Probably there is no such thing as 'resistance' for the simple reason they are not resistors.

If you generate an IBIS model of your FPGA, specifying the standard for the pins you are interested in, you can get the V-I points, if that helps.

The problem with leakage currents is they are not design parameters (i.e. nobody cares too much about them) and they vary with PVT, so the best number you may get is a worst-case figure. If you want one, mine is 10 uA.

If you have high impedances so the small leakage currents cause unacceptable voltage drops, what I would do is simply to buffer that thing. A simple logic gate could be all you need.

Just an afterthought...

If your FPGA pin is an output, you don't need to worry about the output voltage going out of specs, unless you need that signal for another digital input.

If your FPGA is an input and you have that megaohm pullup or pulldown you can still buffer it with a logic gate and it's gone

I think the IBIS models are too complex for what you want. They are used in AC simulations of signal integrity, while what you want is a static leakage current. 

By the way, what about getting the board, using a spare i/o pin, having a wire to a breadboard, sticking a megaohm resistor to VCC or GND and measuring it? Just remember it depends on your i/o standard and if you have enabled or not any internal pull-up

A good logical question , but one thats not needed in the digital world.

Reason, Digital outputs are specified as being able to source / sink a certain current at a certina voltage.
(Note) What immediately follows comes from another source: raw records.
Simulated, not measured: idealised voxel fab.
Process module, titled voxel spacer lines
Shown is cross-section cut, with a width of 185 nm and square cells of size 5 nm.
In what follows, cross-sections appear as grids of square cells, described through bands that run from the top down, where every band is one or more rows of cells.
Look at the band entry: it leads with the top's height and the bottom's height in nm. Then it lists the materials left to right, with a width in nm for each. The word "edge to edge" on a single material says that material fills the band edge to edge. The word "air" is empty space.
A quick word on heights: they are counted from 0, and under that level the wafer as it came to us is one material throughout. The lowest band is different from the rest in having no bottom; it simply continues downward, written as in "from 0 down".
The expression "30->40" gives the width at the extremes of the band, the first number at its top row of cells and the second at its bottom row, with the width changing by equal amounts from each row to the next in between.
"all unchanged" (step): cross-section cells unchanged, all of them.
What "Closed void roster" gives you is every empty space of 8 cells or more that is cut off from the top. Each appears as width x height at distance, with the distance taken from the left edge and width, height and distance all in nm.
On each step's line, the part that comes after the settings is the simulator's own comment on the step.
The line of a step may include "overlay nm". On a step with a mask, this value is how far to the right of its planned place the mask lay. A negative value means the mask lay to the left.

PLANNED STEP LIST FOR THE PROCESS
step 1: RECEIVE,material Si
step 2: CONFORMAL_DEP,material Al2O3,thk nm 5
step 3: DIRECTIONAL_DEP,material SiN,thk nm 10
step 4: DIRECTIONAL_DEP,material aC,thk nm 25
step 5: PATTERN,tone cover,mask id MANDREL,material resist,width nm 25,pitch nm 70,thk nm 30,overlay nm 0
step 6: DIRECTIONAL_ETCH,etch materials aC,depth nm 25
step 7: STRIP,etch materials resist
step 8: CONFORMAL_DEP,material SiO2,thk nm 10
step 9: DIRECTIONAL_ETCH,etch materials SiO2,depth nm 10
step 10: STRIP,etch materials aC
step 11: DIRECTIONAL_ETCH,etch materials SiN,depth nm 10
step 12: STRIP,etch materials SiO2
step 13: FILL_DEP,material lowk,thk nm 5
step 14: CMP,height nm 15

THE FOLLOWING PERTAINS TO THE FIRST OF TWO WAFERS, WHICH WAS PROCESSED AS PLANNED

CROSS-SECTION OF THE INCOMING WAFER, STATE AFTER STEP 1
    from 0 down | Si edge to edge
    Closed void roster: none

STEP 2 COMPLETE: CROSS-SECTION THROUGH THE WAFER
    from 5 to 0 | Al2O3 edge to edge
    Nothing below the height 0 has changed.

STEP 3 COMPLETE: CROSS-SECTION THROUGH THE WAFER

Digital inputs are speced to need a certain voltage for a 1/0 at a certina source / sink current.

All yo uneed to do is ensure your dirver can provide sufficient current at Voh and Vol, to drive the Vinh and Vinl of the receive chips.

Rule of thumb is one logic output can drive 10 logic inputs !

Yes its a very old rule , and many exceptions, as I'm certain others will mention,

So, go to the data sheets,

find the Voh and Vol, and at what currents they are at.

   go to the receivers, and find the Vin High and Low, and what currents they need at that .

            you shoudl find you have plenty of current, so it will work.

This from an old Spartan 3, I just happen to have the data sheet for on the phone !!

Probably because those currents vary in orders of magnitude with temperature and having high impedances straight away to an FPGA (or any digital i/o) is not the usual thing.

Another potential problem with high resistances (over 10 meg) is that PCB resistance begins to be noticeable (100s of megs) and will vary from PCB batch to batch. Even worse is the effect of dust, grease and other stuff that goes to the PCB over time. 

can you draw us a little picture please.

I have this as

FPGA -> ------------------------+---------------------------- -> FPAG

out                                  |meg resistance |                    in

so the resistance is just on the track, either pulle dup or down to some volts.

as such, I'd have thought all the current will flow through the track, its just a FPAG to FPGA connectoin, which is a no brianer.

The mega ohm resistance has "zero" affect on the current flow or the voltage.

all,

Most pcb assembly today uses water soluble fluxes, so I have have seen board leaage as bad as 100K ohms,

A really dirty rinse can result in even lower resistance due to salts in the water!

So, the leakage of the IC design of the IOB is perhaps at least one order of magnitude greater than a good clean pcb, and can be three to six orders of magnitude better (basically, you cannot measure it).

l.e.o.

I think I agree with you that all the current will flow through, however isn't there a voltage drop on [meg resistance]? You said earlier that the FPGA drives current source on outputs, and checks for voltage on input. 

Leakage in in parellel,

Not in series.  So, the voltage at the pin is unaffected by the leakage current when driven by the appropriate output stand.

l.e.o.

can you draw us a picture please,

stiil uncertain as to where this resistor is in relation to the fpga out and in pins.

Also un certina as to what your trying to do ,

    the FPGA logic input can not meassure voltage, it only cares is th evoltag eis above or below a certain level,

( Yes there are on some FPGAs ADC's that can meassure , but again its unclear as to your circuit )

Sorry about that. 

Your picture was accurate. 

I understand that the input only sees whether or not it is higher than voltage thresh hold to decide 1 or 0. Which is why I am concerned about voltage drop on the [meg resistor].